Fired N.Va. Teacher Loses Legal Bid to Return

David Perino was found not guilty of sexually abusing a student with Down syndrome but was fired.
David Perino was found not guilty of sexually abusing a student with Down syndrome but was fired. (Margaret Thomas - Margaret Thomas Twp)
By Ian Shapira
Washington Post Staff Writer
Sunday, January 8, 2006

After all the difficulties David Perino encountered as a teacher -- his arrest on charges of sexually abusing a student, his acquittal in court and his firing in spite of that -- he thought he had one last recourse: Sue. Sue them all.

And so he did. Last summer, Perino filed eight lawsuits against the Prince William County school system and several of its employees, including former superintendent Edward L. Kelly, who died Thursday night.

But last week, Perino's quest to win his job back and clear his name was smacked off course when Prince William Circuit Court Judge William D. Hamblen ordered sanctions against him and his attorney. Hamblen declared that the lawsuits constituted harassment, the school system's attorney said. The judge ordered the pair to pay more than $14,000 to cover the school system's legal fees.

Perino and lawyer Pamela Cave have less than 30 days to appeal the sanctions. They say they intend to.

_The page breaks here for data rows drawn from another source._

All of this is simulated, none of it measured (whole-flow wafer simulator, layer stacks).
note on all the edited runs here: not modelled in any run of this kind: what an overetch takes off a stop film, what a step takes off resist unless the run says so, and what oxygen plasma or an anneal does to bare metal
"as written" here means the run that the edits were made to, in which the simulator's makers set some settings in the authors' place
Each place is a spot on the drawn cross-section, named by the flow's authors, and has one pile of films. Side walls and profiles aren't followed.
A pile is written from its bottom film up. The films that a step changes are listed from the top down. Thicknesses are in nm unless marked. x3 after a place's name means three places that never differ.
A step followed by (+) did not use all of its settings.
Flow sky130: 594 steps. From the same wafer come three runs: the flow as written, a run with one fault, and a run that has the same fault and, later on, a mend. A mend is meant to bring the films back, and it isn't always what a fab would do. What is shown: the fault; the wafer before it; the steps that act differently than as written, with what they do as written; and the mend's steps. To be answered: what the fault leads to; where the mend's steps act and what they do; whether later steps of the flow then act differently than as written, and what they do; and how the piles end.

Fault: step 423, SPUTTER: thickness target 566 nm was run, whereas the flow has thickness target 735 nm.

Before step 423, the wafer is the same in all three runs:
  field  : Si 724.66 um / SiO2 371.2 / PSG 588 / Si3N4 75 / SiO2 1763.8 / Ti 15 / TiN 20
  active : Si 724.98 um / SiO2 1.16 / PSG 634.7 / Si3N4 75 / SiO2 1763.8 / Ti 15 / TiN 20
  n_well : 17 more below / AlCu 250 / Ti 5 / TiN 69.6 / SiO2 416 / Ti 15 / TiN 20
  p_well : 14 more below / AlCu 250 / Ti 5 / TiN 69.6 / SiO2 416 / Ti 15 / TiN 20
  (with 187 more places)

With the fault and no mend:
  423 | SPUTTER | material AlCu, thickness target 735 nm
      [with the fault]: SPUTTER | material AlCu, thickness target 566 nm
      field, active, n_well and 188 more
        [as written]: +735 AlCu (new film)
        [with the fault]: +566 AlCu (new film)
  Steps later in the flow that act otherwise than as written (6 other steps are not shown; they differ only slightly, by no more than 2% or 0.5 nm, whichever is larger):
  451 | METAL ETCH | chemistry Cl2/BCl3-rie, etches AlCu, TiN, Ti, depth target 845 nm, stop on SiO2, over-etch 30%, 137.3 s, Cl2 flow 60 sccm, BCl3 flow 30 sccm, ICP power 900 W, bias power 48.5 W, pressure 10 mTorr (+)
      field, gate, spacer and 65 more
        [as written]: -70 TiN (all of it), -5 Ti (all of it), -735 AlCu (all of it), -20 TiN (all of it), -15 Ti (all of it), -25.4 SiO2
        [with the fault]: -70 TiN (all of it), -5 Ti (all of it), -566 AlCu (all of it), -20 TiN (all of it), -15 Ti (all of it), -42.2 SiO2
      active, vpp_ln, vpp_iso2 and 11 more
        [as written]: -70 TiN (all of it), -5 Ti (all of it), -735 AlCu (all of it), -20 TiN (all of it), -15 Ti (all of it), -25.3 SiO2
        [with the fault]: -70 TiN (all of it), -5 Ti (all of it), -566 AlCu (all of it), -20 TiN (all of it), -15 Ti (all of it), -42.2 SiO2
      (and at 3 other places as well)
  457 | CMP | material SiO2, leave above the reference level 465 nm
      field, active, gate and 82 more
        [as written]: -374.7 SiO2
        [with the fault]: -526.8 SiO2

In the realm of civil litigation, sanctions are rare against a plaintiff or defendant, according to officials with the Virginia Bar Association and the National Education Association.

"I don't recall one of our attorneys ever being sanctioned," said Robert Chanin, who has been general counsel for the National Education Association since 1968. "They are ordered if a lawyer truly brings a frivolous case without good faith or a legal basis. Don't harass the other side and waste the court's time."

In fact, filing lawsuits for the purpose of harassing a party without legal basis can be a violation of Virginia State Bar rules.

Perino and Cave, a Fairfax County family law specialist who is working pro bono, say the suits constituted a proper legal effort to recoup Perino's lost income and his reputation after he was fired. The School Board took away his job after colleagues and supervisors gave statements against him in board grievance hearings.

Perino said that because he had been acquitted in court, he considered their statements to be defamatory. He believed they made their remarks knowing they were false.

"It shocked me that the judge would issue sanctions. If you feel like you have a reason to pursue a cause, you should do that without fear of reprisal," said Perino, 40, who, after losing his job, sold his Fredericksburg home and moved with his wife and three children to southwestern Pennsylvania to be near relatives.

School officials, however, say the employees' comments were used within the context of employment hearings and therefore were "privileged" and could not be considered defamatory.

In her request for sanctions against Perino and Cave, school system attorney Mary McGowan said Perino did not show that school officials acted with malice, a necessary element of defamation.